The
Collins WordbanksOnline English corpus is composed of 56 million words
of contemporary written and spoken text. To get a flavour of the type of
linguistic data that a corpus like this can provide, you can type in some
simple queries here and get a display of concordance lines from the corpus. The
query syntax
allows you to specify word combinations, wildcards, part-of-speech tags, and so
on.
Note that output from this demo
facility will be restricted to 40 lines of concordance. The lines to be
displayed will be selected on an every-Nth basis.
Note that output from this demo
facility will be restricted to 100 collocates. These will be the statistically
most significant ones according to the score you have selected.
A
query is made up of one or more terms
concatenated with a +
symbol. E.g.hell+hole
would search for the word
"hell" immediately followed by the word "hole".

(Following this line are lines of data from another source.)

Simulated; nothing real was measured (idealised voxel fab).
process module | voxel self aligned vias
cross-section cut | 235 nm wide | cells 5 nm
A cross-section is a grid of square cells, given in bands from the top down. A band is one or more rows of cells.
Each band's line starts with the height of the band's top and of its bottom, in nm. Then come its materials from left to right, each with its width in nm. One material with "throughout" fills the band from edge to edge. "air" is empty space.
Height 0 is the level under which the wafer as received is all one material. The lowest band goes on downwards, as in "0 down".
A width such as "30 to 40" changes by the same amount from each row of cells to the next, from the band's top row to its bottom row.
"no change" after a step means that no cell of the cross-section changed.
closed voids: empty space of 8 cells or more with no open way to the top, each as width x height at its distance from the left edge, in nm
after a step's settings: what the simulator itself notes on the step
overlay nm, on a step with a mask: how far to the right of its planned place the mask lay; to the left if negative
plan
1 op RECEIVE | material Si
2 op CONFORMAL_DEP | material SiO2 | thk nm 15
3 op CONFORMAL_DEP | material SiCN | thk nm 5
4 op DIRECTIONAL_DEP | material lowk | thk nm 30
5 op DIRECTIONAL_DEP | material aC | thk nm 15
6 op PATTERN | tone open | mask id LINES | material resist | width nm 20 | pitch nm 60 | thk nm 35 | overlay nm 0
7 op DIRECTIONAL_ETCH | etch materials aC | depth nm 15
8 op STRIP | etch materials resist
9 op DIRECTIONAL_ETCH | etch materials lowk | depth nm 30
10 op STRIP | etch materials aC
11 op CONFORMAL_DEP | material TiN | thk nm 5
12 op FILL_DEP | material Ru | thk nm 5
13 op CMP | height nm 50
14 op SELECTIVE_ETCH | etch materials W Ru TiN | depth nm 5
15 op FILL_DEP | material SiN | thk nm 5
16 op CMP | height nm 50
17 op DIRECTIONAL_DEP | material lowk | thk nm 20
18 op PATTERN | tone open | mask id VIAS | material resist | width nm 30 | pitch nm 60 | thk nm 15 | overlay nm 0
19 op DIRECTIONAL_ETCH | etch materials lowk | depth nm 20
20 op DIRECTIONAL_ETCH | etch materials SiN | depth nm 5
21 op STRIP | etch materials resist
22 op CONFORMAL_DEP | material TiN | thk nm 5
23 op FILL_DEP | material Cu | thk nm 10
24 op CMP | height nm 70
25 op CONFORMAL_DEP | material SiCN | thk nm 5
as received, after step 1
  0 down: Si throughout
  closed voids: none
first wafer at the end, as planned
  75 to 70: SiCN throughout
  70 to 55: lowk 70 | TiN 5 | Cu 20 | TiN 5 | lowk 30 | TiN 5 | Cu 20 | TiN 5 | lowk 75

Terms may be made up of simple
alphabetic strings, optionally modified with a trailing asterisk or 'at'-symbol,
concatenated and separated by vertical bars, or followed by an oblique stroke
and a part-of-speech tag.
The
plus may be modified with a preceding number to indicate the maximum
number of intervening words. E.g. dog+4bark
will search for
"dog" followed by "bark" with up to 4 words intervening.
An
at-sign (@) appended to a string of letters causes the software to expand the
wordform preceding the @ symbol into a set of inflected forms. For example, the
query blew@+away
will search for the set of
words blow
blows blowing blew
followed by the word away
.
An
asterisk appended to a string of letters indicates a wildcard match for all
characters at the end of a word. Be careful with this feature: in a large
corpus there are a surprising number of matching words for any given prefix
string. Using cut*
to get instances of "cut", "cuts" and
"cutting" is probably a bad idea.
Words
(or wildcard words) can be strung together with vertical bars to match an
explicit set of words. E.g. cut|cuts|cutting
The
corpus has been tagged automatically with a statistical tagger. You can specify
a search on word/TAG combinations by appending an oblique stroke and a
part-of-speech tag. POS tags must be in uppercase. Here are some major POS
tags:
NOUN a macro tag: stands for any noun tag
VERB a macro tag: stands for any verb tag
NN common noun
NNS noun plural
JJ adjective
AT definite and indefinite article
RB adverb
VB base-form verb
VBN past participle verb
VBG -ing form verb
VBD past tense verb
Word sets, wildcards and
part-of-speech tags can be combined within a term. The vertical bar binds more
tightly than the oblique stroke, so that fool|fools|fooling|fooled/VERB
matches these four words when
any of them occurs as a verb.